David Cameron has accused the prime minister of breaking his fiscal rules and leading the country "from boom to bust".
During exchanges at prime minister's questions in the Commons, the Conservative leader asked Gordon Brown to "finally admit he did not abolish boom and bust".
He accused Brown of breaking his own fiscal rules, which limit borrowing to 40 per cent of GDP and require the government to borrow only to invest over an economic cycle.
The rules had "allowed him to pile up huge borrowing", Cameron said.
"He said they were right for every stage of the economic cycle and guaranteed he would not break them. Will he accept they are now dead."
Brown said the cause of the financial crisis had started in the private banking sector, not with the government.
And he said the government had met its fiscal rules "in the last 10 years".
"If I may remind him, borrowing has been one per cent under the Labour government over these last 10 years, it was three per cent under the Conservative government.
"They broke the roof, we fixed it."
But Cameron said: "Why won't he admit that the rules failed to deliver responsibility in the good years and as soon as the bad times came they collapsed completely."

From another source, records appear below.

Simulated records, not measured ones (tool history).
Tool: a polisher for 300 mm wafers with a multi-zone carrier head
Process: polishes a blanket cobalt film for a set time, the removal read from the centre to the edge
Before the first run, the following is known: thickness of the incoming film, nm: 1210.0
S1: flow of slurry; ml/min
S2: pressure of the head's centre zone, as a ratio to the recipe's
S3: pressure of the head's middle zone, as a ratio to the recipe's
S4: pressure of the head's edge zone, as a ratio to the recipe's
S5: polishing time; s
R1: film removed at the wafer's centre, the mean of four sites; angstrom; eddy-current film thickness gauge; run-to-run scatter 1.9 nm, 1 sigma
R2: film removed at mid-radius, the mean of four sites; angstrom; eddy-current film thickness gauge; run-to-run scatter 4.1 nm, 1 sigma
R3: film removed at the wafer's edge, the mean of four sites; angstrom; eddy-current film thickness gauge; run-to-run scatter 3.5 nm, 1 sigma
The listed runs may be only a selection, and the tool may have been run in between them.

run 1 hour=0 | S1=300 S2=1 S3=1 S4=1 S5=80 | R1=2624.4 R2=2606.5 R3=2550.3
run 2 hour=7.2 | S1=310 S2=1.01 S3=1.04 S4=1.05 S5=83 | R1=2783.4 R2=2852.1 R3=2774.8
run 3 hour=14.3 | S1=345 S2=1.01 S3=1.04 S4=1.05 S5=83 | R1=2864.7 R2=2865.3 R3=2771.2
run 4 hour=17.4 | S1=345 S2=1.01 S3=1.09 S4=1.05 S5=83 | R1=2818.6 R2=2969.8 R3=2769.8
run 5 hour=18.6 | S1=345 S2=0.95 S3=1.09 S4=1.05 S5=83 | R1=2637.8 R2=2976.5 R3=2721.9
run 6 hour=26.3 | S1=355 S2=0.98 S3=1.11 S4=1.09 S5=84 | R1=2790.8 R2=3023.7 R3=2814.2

He went on: "He hasn't got a plan, he's just got an overdraft. Thousands of people are losing their homes and their jobs because this prime minister's irresponsible boom has now turned to bust."
Brown replied: "Thousands of people worried about their homes and jobs will want to know they have a government that is prepared to take the action that is necessary to deal with the problem.
"This Conservative government says borrowing is the wrong approach, I say it is right to take the action that is necessary to take us through these difficulties."